Jasper van /Eck, DGA and Interim Manager
Noël Bouman, Interim Manager
Laut van de Sanden, BI Manager
Lenneke Willig, W&S Manager
Rens Verschuren, Careers Manager
Martijn Broekmans, Operations Manager
Each training program is unique, says Anton van den Berg, managing partner at Allied Forces. Together with Anne Begeman (behavioral psychologist and specialist in leadership and organizational development) and Rik Uiterwijk (trainer-coach in leadership development), he formed the team that worked for six months with the brand new MT of Kasparov Finance & BI. “A tailor-made trip makes the most impact.”

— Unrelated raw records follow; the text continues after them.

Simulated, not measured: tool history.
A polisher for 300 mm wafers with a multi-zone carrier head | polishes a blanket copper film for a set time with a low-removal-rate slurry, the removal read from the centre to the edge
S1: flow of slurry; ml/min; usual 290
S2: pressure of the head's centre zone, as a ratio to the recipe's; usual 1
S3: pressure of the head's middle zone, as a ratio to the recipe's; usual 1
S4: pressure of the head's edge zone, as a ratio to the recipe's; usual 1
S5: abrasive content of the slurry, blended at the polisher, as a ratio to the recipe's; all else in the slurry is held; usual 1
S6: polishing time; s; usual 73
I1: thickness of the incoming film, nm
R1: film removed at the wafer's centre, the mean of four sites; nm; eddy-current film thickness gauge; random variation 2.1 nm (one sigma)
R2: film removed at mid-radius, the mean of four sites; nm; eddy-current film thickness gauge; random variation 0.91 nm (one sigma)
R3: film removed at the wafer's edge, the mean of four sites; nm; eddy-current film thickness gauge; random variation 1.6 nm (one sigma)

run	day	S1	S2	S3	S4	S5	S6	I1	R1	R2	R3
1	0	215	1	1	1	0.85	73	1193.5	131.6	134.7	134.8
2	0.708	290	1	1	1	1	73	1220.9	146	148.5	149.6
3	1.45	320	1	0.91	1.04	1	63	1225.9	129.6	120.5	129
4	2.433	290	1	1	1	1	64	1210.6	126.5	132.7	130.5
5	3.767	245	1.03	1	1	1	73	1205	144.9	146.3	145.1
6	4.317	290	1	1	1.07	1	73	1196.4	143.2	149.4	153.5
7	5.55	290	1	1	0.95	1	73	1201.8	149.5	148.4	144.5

Goal of the project: to establish a team of leaders who take ownership and create a culture of connection. Anton: “High Performing Leadership, we call it at Allied Forces. To do this, you have to develop leadership in people themselves, and the skills to convey this to the teams below. How do you involve people in a mission without always pulling the cart yourself?
Anton: “With an open mindset you can go very far. If it is allowed to be abrasive and everything is allowed to be expressed, then trust will grow enormously and you will strengthen the foundation. That absolutely happened in this group, and that deserves a big compliment. From that safety, everyone discovers new sides of themselves: This is what I am good at, this is what I stand for. This creates a new culture, which is then felt and adopted throughout the entire workplace.”
Jasper: Given the growth phase of the company, it was time to set up an MT. A new team, composed of existing, but relatively new colleagues. Most of them did not know each other well. They were also deliberately very different characters with different backgrounds. We wanted to make a serious start, more than just a walk for team spirit. The company’s ambitions are obvious.”
Laut: “If you grow fast, you have to build a solid foundation. Determine a shared vision and style with leadership, know each other’s qualities and pitfalls, and empower everyone. We wanted to form a close-knit team. Taking that winged term ‘ownership’ to a higher level at all levels.”
Rens: In such a new composition you have to find each other and get on the same page. There is always a natural division of roles and everyone has their ideas on how to achieve our objectives. But it is a challenge to align with that. It was important in this phase to create a style and collaboration in which everyone can express their talents.
Jasper: “We were looking for depth for optimal collaboration: mutual understanding, knowing what you can benefit from each other. Also very concrete: agreements about how we interact with each other: a Code of Conduct. Being able and allowed to share criticism without arousing resistance. Without making it personal. That’s what we had in mind.”
Laut: “We are very action-oriented by nature. We were looking for a method that would help us slow down for a while and then speed up even more. In addition, as DT we wanted to form a collective, with a clear vision of how we want to manage and grow the teams. Previously this was very task-oriented, not so much coaching. We wanted to include the entire organization in this.”
Rens: “Everyone has their needs and desires, and you want to coordinate these and incorporate them into agreements. In that process you gain more insight into each other’s leadership, coaching, connecting and commitment to each other. This increases cohesion and sympathy for each unique person.”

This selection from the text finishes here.